# Node identifier: Machine Learning approach

## Preparation

In [1]:
import pandas as pd
import networkx as nx
import matplotlib.pyplot as plt
import pickle
import seaborn as sns
from imblearn.over_sampling import SMOTE

from sklearn.decomposition import PCA
from sklearn.preprocessing import StandardScaler

from sklearn.model_selection import train_test_split
from sklearn.preprocessing import StandardScaler
from sklearn.linear_model import LogisticRegression
from sklearn.metrics import *
from sklearn.ensemble import RandomForestClassifier
from sklearn.svm import SVC
from sklearn.tree import DecisionTreeClassifier
from sklearn.metrics import confusion_matrix, ConfusionMatrixDisplay

In [2]:
# Load train and test set
path = 'C:/Users/User/Desktop/Assignatures/Synthesis project/GraphAnomaly/dades_arnau/'

In [4]:
# Use balanced split
with open(path + 'balanced_train.pkl', 'rb') as f:
    train_set = pickle.load(f)
with open(path + 'balanced_test.pkl', 'rb') as f:
    test_set = pickle.load(f)

In [25]:
# Separate labels
train_set = train_set.loc[train_set['class'].isin([0, 1])]
y_train = train_set['class']
X_train = train_set.drop(columns=['class'])

# y_test = test_set.loc[test_set['class'].isin([0, 1])]['class']
# X_test = test_set.loc[test_set['class'].isin([0, 1])].drop(columns=['class'])

In [26]:
y_train

1         1
7         0
12        1
13        1
17        1
         ..
160587    1
160591    1
160596    1
160597    1
160601    1
Name: class, Length: 37326, dtype: object

In [None]:
# # Dimensionality reduction
# def apply_PCA(ncomponents):
#     # Standardize the features
#     scaler = StandardScaler()
#     df_pca = train_set.drop(columns=['class'])
#     scaled_data = scaler.fit_transform(df_pca)

#     # Apply PCA
#     pca = PCA(n_components=ncomponents)  # You can choose the number of components you want to keep
#     principal_components = pca.fit_transform(scaled_data)
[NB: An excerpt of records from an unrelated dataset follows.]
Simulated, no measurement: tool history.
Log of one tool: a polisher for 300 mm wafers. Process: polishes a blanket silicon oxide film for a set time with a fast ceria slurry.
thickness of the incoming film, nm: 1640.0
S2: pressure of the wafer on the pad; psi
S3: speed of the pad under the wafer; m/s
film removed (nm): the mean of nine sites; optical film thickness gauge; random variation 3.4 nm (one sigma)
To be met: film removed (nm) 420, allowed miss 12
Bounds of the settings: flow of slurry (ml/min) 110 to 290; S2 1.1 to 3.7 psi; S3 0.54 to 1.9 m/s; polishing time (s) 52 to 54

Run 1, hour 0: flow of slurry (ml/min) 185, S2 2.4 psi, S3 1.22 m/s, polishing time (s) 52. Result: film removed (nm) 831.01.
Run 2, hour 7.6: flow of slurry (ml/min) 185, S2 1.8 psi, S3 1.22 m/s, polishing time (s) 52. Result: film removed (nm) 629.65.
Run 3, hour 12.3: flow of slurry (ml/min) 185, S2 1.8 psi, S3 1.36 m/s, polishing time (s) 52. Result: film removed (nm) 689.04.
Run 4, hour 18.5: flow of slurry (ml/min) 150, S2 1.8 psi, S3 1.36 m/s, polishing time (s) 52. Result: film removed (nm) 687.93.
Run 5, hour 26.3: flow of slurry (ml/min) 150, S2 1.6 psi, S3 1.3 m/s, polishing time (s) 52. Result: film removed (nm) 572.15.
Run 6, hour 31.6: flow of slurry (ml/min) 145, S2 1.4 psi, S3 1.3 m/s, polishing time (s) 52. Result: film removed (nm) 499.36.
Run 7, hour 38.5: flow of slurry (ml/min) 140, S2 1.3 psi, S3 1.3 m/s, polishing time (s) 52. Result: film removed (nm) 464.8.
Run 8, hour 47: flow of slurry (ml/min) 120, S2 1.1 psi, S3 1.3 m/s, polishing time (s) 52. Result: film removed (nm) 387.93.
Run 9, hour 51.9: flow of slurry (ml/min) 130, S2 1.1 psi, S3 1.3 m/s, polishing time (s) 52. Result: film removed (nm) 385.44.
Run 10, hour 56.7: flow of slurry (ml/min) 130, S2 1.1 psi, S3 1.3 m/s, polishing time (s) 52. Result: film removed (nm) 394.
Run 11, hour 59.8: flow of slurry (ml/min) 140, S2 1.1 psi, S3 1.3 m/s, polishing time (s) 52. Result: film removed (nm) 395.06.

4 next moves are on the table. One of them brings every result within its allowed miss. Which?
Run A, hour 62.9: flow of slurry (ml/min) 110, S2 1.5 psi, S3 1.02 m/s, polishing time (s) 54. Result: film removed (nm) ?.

#     # Create a DataFrame for the principal components
#     columns = [f"PC{i+1}" for i in range(principal_components.shape[1])]
#     principal_df = pd.DataFrame(data=principal_components, columns=columns)


#     explained_variance_ratio = pca.explained_variance_ratio_
#     cumulative_variance_ratio = explained_variance_ratio.sum()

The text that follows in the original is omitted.